By Pam Kelley By in my opinion
Pam Kelley
Pam Kelley is the Reading Life editor for The Charlotte Observer.

What does it take to leave no child behind?

When I walked into Jeremiah Merritt’s classroom at Merry Oaks International Academy in August 2005, I was trying to explore that question. “No child left behind” was the education mantra of the moment. The federal No Child Left Behind Act required rigorous testing designed to ensure that kids didn’t fall through the cracks.

It was a noble goal. But how did it work in the classroom every day? Merry Oaks was the perfect place to investigate. It sat in a quiet neighborhood off Central Avenue east of uptown Charlotte, and despite its storybook name, it confronted multiple challenges. Eighty-four percent of its students were poor. For nearly half, English wasn’t the main language spoken at home.

I spent that school year writing about Merritt and his 17 fifth-graders, kids 10 and 11, still young enough to hug their teachers and covet the smiley-face stickers Merritt gave out for good work.

Though several were at or above grade level, 10 hadn’t passed the previous year’s End-of-Grade tests. Five were Spanish speakers still learning English. Several were “educationally challenged,” a label that covered learning disabilities, plus emotional and behavioral issues.

Over months, I watched how Merritt and other staff attended to both academic and social needs, providing rides to parents without cars, consoling children dealing with family hardships, making sure everyone had winter coats and school supplies.
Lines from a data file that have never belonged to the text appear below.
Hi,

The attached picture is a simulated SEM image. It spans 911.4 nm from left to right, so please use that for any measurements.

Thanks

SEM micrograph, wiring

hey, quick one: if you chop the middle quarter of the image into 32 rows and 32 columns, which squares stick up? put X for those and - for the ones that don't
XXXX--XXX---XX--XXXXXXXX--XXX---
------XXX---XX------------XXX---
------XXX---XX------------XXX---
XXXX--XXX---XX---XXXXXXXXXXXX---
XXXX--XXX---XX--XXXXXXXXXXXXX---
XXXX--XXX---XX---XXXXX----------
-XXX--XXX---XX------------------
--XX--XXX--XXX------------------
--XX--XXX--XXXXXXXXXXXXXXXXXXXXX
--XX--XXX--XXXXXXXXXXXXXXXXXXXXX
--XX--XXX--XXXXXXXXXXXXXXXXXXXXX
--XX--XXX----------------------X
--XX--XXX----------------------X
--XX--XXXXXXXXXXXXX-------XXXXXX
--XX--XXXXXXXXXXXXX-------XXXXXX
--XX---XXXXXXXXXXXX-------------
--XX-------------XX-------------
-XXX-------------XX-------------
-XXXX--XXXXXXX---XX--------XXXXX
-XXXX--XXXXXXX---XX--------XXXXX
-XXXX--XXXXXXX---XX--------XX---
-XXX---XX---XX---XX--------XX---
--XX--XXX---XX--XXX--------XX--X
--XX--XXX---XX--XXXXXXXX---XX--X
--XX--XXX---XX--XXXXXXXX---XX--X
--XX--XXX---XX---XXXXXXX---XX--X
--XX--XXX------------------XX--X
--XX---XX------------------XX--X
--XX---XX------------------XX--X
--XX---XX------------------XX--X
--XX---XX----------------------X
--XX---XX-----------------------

I wrote about the students again in 2009, when they were teenagers starting high school. By then, some boys had wisps of mustaches. The Hispanic girls were buying gowns for quinceneras, the coming-of-age parties for their 15th birthdays. For several, driver’s ed was months away.

This spring, they all should have graduated. I’ve tried to track them down and find out if they did. I found 10.

Eight have high school diplomas. They’re now young men and women, some hardly resembling those kids I met in 2005.

One is headed to the Marines. Several are considering the military. Most say they want to continue their education, in college or vocational school. The ninth dropped out but got her GED and plans to enroll in community college. The tenth is a year behind after failing classes but is determined to get his diploma.

I suspect that if I had found all 17, the graduation rate wouldn’t be as high. The students I couldn’t find have left the Charlotte school system. Two may have moved out of the country. Two have been arrested.

Merritt is now a minister in Darlington, S.C. When I talked with him about his students, he said he sometimes wonders if he could have done more.

“You could see certain tendencies, certain paths that some of them were swaying toward,” he told me. “You wish you could just be there for them to sway them away from the negative directions. A part of me feels a little guilt. What should I have done? What could I have done? I don’t know.”

A lot of things these students needed required money. Some don’t have computers and Internet access in their homes. It’s hard to get by in high school, let alone excel, without a computer.

Many could have benefited from tutoring outside of school. A couple need savvy college counseling. But it can cost thousands of dollars for those kinds of services.

Several who’ve graduated were lucky enough to find mentors. Kathryn Swett Shupe helped get Tai-Asia Rios through high school. Lily Valencia’s bosses at Sassy Salon are guiding her search for the right beauty school. Salon co-owner Nancy Marin told me she wants to make sure Lily doesn’t get loaded down with student loan debt.

I keep thinking about what Merritt told me – that he feels a little guilt about the kids who haven’t succeeded. Then I remember all that he did for his students. He held after-school tutoring sessions and organized volunteers to teach on a Saturday morning before the End-of-Grade tests. Occasionally, he and his wife, Tifani, also a Merry Oaks teacher then, would host a couple of boys at their house on the weekend. When one child showed up for fifth-grade graduation in his school uniform instead of a dress shirt and pants, they scrambled to buy new clothing, ironed it and put it on him.

What more could Mr. Merritt have done? I just don’t know.